Gold markets continue to see negative pressure, as the session on Monday went long. We tested the $1150 level, that I have marked on the chart. This area offered a bit of resistance recently, so it’s not surprising to me that we found support. However, I recognize that we are in a longer-term downtrend, so I still prefer selling gold as the US dollar continues to strengthen. I recognize that the downtrend has gone on for quite some time, so I think the easy money selling gold has already been had.
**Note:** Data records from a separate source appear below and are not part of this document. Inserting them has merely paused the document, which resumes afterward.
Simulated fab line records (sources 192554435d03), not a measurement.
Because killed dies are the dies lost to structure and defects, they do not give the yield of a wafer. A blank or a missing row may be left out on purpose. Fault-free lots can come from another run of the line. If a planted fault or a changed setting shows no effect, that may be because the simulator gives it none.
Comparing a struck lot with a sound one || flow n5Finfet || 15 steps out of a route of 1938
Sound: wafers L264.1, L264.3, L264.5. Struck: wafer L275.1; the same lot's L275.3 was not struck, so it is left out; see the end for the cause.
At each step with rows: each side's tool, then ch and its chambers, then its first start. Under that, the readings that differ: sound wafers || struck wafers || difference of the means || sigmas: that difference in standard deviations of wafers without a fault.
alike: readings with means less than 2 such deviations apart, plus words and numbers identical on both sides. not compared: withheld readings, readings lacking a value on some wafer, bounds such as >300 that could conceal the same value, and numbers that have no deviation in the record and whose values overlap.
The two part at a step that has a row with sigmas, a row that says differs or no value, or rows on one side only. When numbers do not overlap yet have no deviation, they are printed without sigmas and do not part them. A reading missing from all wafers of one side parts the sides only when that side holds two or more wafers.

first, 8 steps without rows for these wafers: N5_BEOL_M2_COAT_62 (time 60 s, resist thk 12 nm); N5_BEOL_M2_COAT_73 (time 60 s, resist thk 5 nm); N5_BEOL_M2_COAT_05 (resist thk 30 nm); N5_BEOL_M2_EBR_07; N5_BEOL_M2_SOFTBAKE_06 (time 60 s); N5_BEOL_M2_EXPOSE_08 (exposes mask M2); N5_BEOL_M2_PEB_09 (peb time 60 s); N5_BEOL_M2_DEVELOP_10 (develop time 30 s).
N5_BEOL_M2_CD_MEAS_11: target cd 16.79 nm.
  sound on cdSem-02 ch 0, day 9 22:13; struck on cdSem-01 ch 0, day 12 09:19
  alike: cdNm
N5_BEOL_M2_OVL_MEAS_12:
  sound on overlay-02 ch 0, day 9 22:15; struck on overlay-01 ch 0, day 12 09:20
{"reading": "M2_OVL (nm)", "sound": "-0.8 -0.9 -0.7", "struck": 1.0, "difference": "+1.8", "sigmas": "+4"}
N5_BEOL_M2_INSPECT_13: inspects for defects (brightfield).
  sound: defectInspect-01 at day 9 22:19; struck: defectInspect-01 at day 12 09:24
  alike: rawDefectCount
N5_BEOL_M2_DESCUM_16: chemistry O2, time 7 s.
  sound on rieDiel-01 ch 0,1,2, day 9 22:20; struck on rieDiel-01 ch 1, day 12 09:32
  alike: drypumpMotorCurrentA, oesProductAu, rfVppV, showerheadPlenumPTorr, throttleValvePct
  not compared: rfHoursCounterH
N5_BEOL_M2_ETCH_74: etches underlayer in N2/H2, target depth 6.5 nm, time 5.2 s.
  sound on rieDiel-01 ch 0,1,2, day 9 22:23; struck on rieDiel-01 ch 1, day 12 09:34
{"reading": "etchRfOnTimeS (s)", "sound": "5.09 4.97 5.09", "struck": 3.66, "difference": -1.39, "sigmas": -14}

I believe that the $1150 level remains very important, as it was previously. I think that a bounce from here is possible, but we can stay below the $1150 level for more than a four-hour candle, I’m willing to start shorting the gold contract again. On the other hand, we bounce from here I will not by gold I will simply wait for exhaustion to set into the markets I can start selling in going with the longer-term trend. Currently, it’s difficult to buy gold as demand just isn’t there.
This isn’t to say that the market will turn around someday, and quite frankly I think sometime this year it will. However, I recognize that longer-term charts tend to favor support near the $1100 level, and then eventually the $1000 level. I believe that the buying pressure in that area will be massive, and that will be enough to turn the market around. Until then, I remain very skeptical of rallies unless of course we can break above the $1225 level, which is obviously quite some distance above current trading.
This will be a volatile market, but ultimately as long as the US dollar continues to strengthen, I don’t see any reason for gold to suddenly take off to the upside. If I were looking for longer-term buy-and-hold investments, this would more than likely be at the top of my shopping list, but can’t pull the trigger yet.